Sunday, May 12, 2013

Holy Soles, Sushi, Soldiers and Smiles

Yom rishon, 3 Sivan 5773.
My "little baby," Sports Guy, completes basic training.
It was a great week for the folks at Chez Mizrachi.

It started with a small miracle, followed by food and friends, promotion and pride, and ended with a successful surprise birthday party for a lovely young family friend.

First, let's set the stage for the miracle.

I have the great privilege of having a professionally-licensed personal trainer as a daughter-in-law.  There are wonderful benefits.  Basically, Champagne Girl has me on a treadmill, and on an exercise regimen.  She is not taking "lazy" or "busy" as excuses; so every day, I am doing something toward my health, blast her.  (Uh, I mean, "baruch Hashem.")

I needed new tennis shoes, as my old pair was built sometime during the Carter presidency.

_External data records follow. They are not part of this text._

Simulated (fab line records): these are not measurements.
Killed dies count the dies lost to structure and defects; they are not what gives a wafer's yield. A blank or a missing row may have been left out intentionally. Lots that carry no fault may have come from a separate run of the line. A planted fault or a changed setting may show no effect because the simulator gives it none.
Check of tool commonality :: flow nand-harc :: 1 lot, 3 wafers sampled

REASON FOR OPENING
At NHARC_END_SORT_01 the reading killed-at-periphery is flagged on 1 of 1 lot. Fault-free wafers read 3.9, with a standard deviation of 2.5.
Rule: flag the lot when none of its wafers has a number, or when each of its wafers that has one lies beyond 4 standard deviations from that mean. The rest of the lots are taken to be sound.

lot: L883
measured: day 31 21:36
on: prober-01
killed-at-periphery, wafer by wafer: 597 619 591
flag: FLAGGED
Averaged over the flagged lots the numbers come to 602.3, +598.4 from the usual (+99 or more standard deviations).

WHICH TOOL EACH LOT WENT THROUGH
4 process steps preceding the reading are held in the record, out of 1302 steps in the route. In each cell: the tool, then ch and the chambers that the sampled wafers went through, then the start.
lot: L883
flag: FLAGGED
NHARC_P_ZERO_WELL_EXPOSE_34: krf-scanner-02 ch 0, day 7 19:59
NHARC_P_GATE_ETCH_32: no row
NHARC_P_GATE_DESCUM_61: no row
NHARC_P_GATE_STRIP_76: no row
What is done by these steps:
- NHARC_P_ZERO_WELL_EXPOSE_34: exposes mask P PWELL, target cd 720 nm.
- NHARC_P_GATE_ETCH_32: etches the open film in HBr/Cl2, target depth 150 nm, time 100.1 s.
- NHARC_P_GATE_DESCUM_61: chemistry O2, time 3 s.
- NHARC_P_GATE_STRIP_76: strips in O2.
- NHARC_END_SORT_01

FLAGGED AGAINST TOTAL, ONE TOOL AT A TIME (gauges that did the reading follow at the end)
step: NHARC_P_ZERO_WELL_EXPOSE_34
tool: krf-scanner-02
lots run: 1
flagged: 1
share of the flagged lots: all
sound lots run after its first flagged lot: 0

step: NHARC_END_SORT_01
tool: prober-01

This by itself was a pretty amazing adventure.  When you haven't purchased new sport shoes in a couple of decades, new shoes feel like something designed in space: super-light, flexible and -- let's face it -- unbelievably cute.

Menashe Sport, 81 Yafo Street, Jerusalem
   At Menashe's shoe store on Yafo, where we have purchased shoes and had leather goods repaired for the past five years, we had the next leg (you should pardon the pun) of our adventure in minor miracles.

As mentioned earlier, I don't buy shoes yearly.  I buy really, really good shoes that last for ages.  I choose my shoes less for fashion than for the requirement that they transport me many kilometers without hurting my feet.  So before leaving the house, I put on my trusty (ancient) Naturalizer Mary Janes, which have more than earned their keep over much of the land of Israel.  As I began to put my walking shoes back on after boxing up the cute little treadmill trekkers to take home, I suddenly felt a bit unstable.  Sitting back down, I removed my shoes... to find that the sole of one shoe had completely crumbled, from old age and dry rot.  (Can you say "perfect timing"?)

Needless to say, I walked to the bus station in the new tennies.

Menashe means "pride in workmanship."  I'm sure of it.
I told Menashe how sad I was to throw out the old friends.  After all, they'd seen me from Rosh Hanikra in the north down to Sderot near Gaza, and from the coast of the Mediterranean to the border with Syria.  The uppers were still in excellent shape; and to get shoes of this quality, I'd have to fork over in excess of 600 shekels -- not in my budget these days.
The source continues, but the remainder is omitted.